EU uses key telco stage to press the case for rethinking network funding
EU uses key telco stage to press the case for rethinking network funding
The European Commission has given its clearest signal yet that it intends to make a significant intervention in how Internet connectivity is funded in the bloc in the coming years.
In a keynote speech on stage this morning at mobile industry association the GSMA’s annual trade show, Mobile World Congress (MWC), Thierry Breton, the European Union’s internal market commissioner, warned current gen networks aren’t up to the task of the “massive transformation” just starting, driven by increasingly immersive technologies such as virtual worlds and developments in AI powering nascent tech like connected cars and smart cities — that rely on high speed and bandwidth and low latency but massive interconnectivity to deliver on their disruptive promise.
“We will need to find a financing model for the huge investments needed that respects and preserves the fundamental elements of our European acquis,” he told delegates up early on Day 1 of the annual telco conference in Barcelona — while emphasizing that the coming pivot must ensure freedom of choice for end-users and respect the bloc’s existing rules on net neutrality as well as delivering on competitive freedom by ensuring a fair, competitive level playing field for services.
The EU set out its own future-gazing stall last year under the Digital Decade policy program — which includes targets for connectivity, alongside plans for fostering digital skills, digital businesses. But with network infrastructure central to all things digital, the Commission’s policy goals here are tethered to the evolution of network infrastructure — giving telcos a new degree of leverage when it comes to conversations about evolving the regulatory landscape in this area.
In his speech today Breton acknowledged that the “connectivity revolution is putting the traditional model of vertical integration into question”.
“The digital industry will have to move towards decentralisation and interoperability, focusing on developing open, interoperable systems enabling different devices and applications to work together to create a more connected and efficient world,” he predicted. (And right on cue this morning the GSMA announced a new industry-wide initiative on a framework of universal network APIs — called GSMA Open Gateway — which it said will be “designed to provide universal access to operator networks for developers” — apparently singing from a similar hymn sheet.)

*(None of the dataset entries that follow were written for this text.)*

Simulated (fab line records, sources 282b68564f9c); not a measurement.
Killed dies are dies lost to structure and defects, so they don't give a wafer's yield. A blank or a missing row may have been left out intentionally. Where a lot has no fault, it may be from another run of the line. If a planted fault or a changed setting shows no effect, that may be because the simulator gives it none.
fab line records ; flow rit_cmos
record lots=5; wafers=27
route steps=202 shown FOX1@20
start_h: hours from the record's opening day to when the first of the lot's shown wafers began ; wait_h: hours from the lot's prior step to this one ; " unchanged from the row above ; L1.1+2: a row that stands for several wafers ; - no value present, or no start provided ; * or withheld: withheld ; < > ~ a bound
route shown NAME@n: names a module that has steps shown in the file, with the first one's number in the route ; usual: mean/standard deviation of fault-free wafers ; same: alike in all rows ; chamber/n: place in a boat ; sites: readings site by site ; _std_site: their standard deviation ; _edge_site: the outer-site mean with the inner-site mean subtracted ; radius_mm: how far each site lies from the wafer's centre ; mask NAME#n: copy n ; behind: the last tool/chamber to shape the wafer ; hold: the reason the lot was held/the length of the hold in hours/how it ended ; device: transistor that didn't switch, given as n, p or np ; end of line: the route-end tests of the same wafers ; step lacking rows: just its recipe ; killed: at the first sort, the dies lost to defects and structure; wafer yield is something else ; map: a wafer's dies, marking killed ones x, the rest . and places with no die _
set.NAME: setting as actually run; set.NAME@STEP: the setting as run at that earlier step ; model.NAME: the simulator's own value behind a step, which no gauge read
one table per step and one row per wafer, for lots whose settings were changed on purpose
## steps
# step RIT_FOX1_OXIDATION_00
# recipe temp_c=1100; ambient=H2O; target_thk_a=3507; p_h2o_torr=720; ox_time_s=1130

“The real transition will be the Web 4.0 where everything is seamlessly interconnected. With virtual twins, the copy of everything, to manage and predict the behavior from a building to a car, the human body and even planet Earth,” Breton further predicted in his speech. “This transition will not be possible without the use of supercomputing. We will need to be able to quickly move massive amounts of data. And this should be underpinned by interoperable systems all over the world.
“In other words, tomorrow, everyone will have a supercomputer in their pocket, in their car, at their home.”
Enabling this necessary leap forward in connectivity is what’s at stake of a consultation the EU launched Friday, he said. The EU consultation floats a number of options for how to fund fixed and mobile broadband network infrastructure into the future — including the possibility of direct payments from all digital service providers; or from a sub-set of so-called “large traffic generators”. (The latter is what telcos have been publicly calling for.)
At the same time the bloc also adopted a proposal for a regulation, the Gigabit Broadband Act, which it said will put forward new rules to enable faster, cheaper and more effective rollout of Gigabit networks across the EU.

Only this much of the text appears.